Caribbean Recipes – Ripe Plantain and Chorizo Stuffed Chicken Breast with Cilantro Rice & Tamarind Rum Glace

Serving: 1 person
Preparation time : 15 minutes
Cooking time: 10 minutes


For the chicken:

  • 1 x 6 oz chicken breast, butterfly cut
  • 1 ripe plantain, peeled and sliced
  • 1 link of chorizo, chopped
  • salt and pepper to taste
  • 1 tsp diced garlic
    For the glaze:
  • ¼ cup tamarind concentrate
  • ¼ tbsp chopped ginger
  • 1 tbsp chopped garlic
  • 3 tbsp amber rumFor the cilantro rice:
  • 1 cup cooked medium grain rice
  • 2 tbs cilantro oil (combine ¼ cup fresh cilantro with ¼ cup olive oil and a pinch of salt and mix thoroughly in a blender)

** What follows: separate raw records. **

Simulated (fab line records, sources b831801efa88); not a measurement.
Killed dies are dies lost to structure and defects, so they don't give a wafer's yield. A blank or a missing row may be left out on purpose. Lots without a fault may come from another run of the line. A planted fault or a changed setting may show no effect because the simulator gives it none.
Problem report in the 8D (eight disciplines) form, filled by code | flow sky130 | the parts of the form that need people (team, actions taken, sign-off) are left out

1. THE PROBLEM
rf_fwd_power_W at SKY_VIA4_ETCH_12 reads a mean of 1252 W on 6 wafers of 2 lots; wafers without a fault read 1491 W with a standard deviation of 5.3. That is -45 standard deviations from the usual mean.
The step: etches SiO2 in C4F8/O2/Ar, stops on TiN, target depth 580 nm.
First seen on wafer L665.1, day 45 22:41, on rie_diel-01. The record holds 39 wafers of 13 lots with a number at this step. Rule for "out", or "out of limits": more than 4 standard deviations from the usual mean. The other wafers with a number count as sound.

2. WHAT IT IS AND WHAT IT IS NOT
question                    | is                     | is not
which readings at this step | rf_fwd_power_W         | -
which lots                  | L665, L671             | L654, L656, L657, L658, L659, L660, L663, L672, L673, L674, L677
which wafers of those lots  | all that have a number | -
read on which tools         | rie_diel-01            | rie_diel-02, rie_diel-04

1. Preheat oven to 350 degrees. Season chicken with salt and pepper.

2. Sauté plantains until fully cooked, then mash and combine with the chorizo and garlic. Season to taste.

3. Spread a tablespoon of the plantain mixture over the chicken breast, fold over and roast for 15-20 minutes the oven.

For the glaze:

4. Combine all ingredients in a saucepan and bring to a boil. Serve over chicken.

For the cilantro rice:

5. In a sauté pan, combine cilantro oil and cooked rice and warm through thoroughly.